El Nino forecast, single-day RAMP at Climate Informatics Workshop 2015; Saclay Data Camp 2016/17


A climate index is real-valued time-series which has been designated of interest in the climate literature. For example, the El Niño–Southern Oscillation (ENSO) index has widespread uses for predictions of regional and seasonal conditions, as it tends to have strong (positive or negative) correlation with a variety of weather conditions and extreme events throughout the globe. The ENSO index is just one of the many climate indices studied. However there is currently significant room for improvement in predicting even this extremely well studied index with such high global impact. For example, most statistical and climatological models erred significantly in their predictions of the 2015 El Niño event; their predictions were off by several months. Better tools to predict such indices are critical for seasonal and regional climate prediction, and would thus address grand challenges in the study of climate change (World Climate Research Programme: Grand Challenges, 2013).

El Niño

El Niño (La Niña) is a phenomenon in the equatorial Pacific Ocean characterized by a five consecutive 3-month running mean of sea surface temperature (SST) anomalies in the Niño 3.4 region that is above (below) the threshold of $+0.5^\circ$C ($-0.5\circ$C). This standard of measure is known as the Oceanic Niño Index (ONI).

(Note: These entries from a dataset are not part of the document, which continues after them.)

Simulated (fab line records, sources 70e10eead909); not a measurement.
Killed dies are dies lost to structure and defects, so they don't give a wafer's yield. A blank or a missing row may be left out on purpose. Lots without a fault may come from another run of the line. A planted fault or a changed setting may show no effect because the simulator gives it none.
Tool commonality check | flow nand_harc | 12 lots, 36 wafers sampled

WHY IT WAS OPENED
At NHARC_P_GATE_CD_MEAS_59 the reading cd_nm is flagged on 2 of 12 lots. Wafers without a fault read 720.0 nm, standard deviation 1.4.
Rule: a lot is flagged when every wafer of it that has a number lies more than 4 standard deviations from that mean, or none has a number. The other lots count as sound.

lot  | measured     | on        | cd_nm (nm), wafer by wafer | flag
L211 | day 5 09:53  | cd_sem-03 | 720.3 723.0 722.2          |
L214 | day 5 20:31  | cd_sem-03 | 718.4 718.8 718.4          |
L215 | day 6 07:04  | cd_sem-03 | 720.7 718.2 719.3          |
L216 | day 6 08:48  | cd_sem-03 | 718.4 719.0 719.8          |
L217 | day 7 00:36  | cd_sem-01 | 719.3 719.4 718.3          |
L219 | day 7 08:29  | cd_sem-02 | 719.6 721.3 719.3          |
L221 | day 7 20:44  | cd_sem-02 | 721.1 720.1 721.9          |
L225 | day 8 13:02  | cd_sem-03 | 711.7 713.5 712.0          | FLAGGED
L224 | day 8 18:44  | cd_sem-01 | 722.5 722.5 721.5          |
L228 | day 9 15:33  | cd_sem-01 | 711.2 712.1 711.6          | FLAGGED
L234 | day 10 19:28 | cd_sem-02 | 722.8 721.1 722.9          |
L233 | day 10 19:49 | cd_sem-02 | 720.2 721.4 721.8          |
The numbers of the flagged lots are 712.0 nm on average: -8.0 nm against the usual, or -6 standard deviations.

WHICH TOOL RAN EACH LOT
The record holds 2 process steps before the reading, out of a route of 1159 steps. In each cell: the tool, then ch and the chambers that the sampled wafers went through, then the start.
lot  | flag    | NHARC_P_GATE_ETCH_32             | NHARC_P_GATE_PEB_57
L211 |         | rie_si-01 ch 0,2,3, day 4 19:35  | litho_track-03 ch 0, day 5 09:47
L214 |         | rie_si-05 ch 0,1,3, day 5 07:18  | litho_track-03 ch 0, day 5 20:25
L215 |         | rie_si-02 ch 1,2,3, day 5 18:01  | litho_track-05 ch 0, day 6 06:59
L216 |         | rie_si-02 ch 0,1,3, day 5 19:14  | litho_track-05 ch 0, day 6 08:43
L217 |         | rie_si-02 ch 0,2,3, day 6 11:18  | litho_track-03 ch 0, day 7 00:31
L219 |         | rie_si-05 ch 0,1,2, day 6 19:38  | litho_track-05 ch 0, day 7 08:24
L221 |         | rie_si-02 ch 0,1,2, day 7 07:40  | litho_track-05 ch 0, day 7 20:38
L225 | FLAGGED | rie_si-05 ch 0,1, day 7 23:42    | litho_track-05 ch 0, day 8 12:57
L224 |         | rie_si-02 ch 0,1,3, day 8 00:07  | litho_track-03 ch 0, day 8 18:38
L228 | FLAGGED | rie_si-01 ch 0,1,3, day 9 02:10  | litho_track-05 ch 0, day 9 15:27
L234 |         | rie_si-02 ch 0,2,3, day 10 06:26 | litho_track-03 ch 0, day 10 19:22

More information can be found here on why it is an important region, and what the history of the index is. Here are the current ENSO predictions, updated monthly.

The CCSM4 simulator

Our data is coming from the CCSM4.0 model (simulator). This allows us to access a full regular temperature map for a 500+ year period which makes the evaluation of the predictor more robust than if we used real measurements.

The data

The data is a time series of "images" $z_t$, consisting of temperature measurements (for a technical reason it is not SST that we will work with, rather air temperature) on a regular grid on the Earth, indexed by lon(gitude) and lat(itude) coordinates. Latitude and longitude are sampled at a resolution of $5^\circ$, giving 37 latitude and 72 longitude grid points, 2664 temperature measurements at every time step. The average temperatures are recorded every month for 119 years, giving 1428 time points in the public training data (available in the starting kit), 155/1860 in the training data (public leaderboard), and 500/6000 in the test data (private leaderboard). The goal is to predict the average temperature in the El Niño region, 6 months ahead. Note that the data set given in the starting kit is different from the one used to evaluate your submissions (of course, the data structures and the generative model (simulator) will be identical), so your submission should be generic (for example, it should be able to handle a time series of different length).

The prediction task

The pipeline consists of a feature extractor and a predictor. Since the task is regression, the predictor will be a regressor, and the score (to minimize) will be the root mean square error. The feature extractor will have access to the whole data. It will construct a "classical" feature matrix where each row corresponds to a time point. You should collect all information into these features that you find relevant to the regressor. The feature extractor can take anything from the past, that is, it will implement a function $x_t = f(z_1, \ldots, z_t)$. Since you will have access to the full data, in theory you can cheat (even inadvertantly) by using information from the future. We have implemented a randomized test to detect such submissions, but please do your best to avoid this since it would make the results irrelevant.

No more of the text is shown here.